This notebook explains how I used the Harvard General Inquirer to streamline interpretation of a predictive model.
I'm italicizing the word "streamline" because I want to emphasize that I place very little weight on the Inquirer: as I say in the text, "The General Inquirer has no special authority, and I have tried not to make it a load-bearing element of this argument."
To interpret a model, I actually spend a lot of time looking at lists of features, as well as predictions about individual texts. But to explain my interpretation, I need some relatively simple summary. Given real-world limits on time and attention, going on about lists of individual words for five pages is rarely an option. So, although wordlists are crude and arbitrary devices, flattening out polysemy and historical change, I am willing to lean on them rhetorically, where I find that they do in practice echo observations I have made in other ways.

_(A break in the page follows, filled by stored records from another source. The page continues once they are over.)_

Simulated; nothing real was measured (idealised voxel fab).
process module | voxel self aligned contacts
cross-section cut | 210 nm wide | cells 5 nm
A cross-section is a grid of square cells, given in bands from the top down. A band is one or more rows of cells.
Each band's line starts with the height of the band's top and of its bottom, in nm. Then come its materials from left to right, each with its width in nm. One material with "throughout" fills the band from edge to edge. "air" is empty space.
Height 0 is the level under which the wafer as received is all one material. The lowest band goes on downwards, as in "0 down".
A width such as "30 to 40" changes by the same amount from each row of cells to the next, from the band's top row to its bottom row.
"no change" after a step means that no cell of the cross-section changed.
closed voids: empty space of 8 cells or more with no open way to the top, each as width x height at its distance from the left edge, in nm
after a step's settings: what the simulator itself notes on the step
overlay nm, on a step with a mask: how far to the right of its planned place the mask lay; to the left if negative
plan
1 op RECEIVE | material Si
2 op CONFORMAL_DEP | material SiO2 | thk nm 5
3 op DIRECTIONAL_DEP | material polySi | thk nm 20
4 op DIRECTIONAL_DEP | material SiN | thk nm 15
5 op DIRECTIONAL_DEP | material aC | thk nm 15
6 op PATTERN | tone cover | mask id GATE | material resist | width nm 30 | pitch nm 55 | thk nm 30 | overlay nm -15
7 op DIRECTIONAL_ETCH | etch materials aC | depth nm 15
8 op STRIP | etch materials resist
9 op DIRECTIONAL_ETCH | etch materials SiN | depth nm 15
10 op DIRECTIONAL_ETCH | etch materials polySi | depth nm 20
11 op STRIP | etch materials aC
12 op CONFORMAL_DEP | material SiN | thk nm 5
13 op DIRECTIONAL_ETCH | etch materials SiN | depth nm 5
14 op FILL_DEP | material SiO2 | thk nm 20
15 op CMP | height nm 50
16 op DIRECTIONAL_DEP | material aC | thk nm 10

I should also acknowledge that I'm not using the General Inquirer as it was designed to be used. The full version of this tool is not just a set of wordlists, it's a software package that tries to get around polysemy by disambiguating different word senses. I haven't tried to use it in that way: I think it would complicate my explanation, in order to project an impression of accuracy and precision that I don't particularly want to project. Instead, I have stressed that word lists are crude tools, and I'm using them only as crude approximations.
That said, how do I do it?
To start with, we'll load an array of modules. Some standard, some utilities that I've written myself.
In [1]:
# some standard modules
import csv, os, sys
from collections import Counter
import numpy as np
from scipy.stats import pearsonr
# now a module that I wrote myself, located
# a few directories up, in the software
# library for this repository
sys.path.append('../../lib')
import FileCabinet as filecab
In [2]:
# start by loading the dictionary
dictionary = set()
with open('../../lexicons/MainDictionary.txt', encoding = 'utf-8') as f:
reader = csv.reader(f, delimiter = '\t')
for row in reader:
word = row[0]
count = int(row[2])
if count < 10000:
continue
# that ignores very rare words
# we end up with about 42,700 common ones
else:
dictionary.add(word)
The next stage is to translate the Inquirer. It begins as a table where word senses are row labels, and the Inquirer categories are columns (except for two columns at the beginning and two at the end). This is, by the way, the "basic spreadsheet" described at this site: http://www.wjh.harvard.edu/~inquirer/spreadsheet_guide.htm
I translate this into a dictionary where the keys are Inquirer categories, and the values are sets of words associated with each category.
But to do that, I have to do some filtering and expanding. Different senses of a word are broken out in the spreadsheet thus:
ABOUT#1
ABOUT#2
ABOUT#3
etc.
I need to separate the hashtag part. Also, because I don't want to allow rare senses of a word too much power, I ignore everything but the first sense of a word.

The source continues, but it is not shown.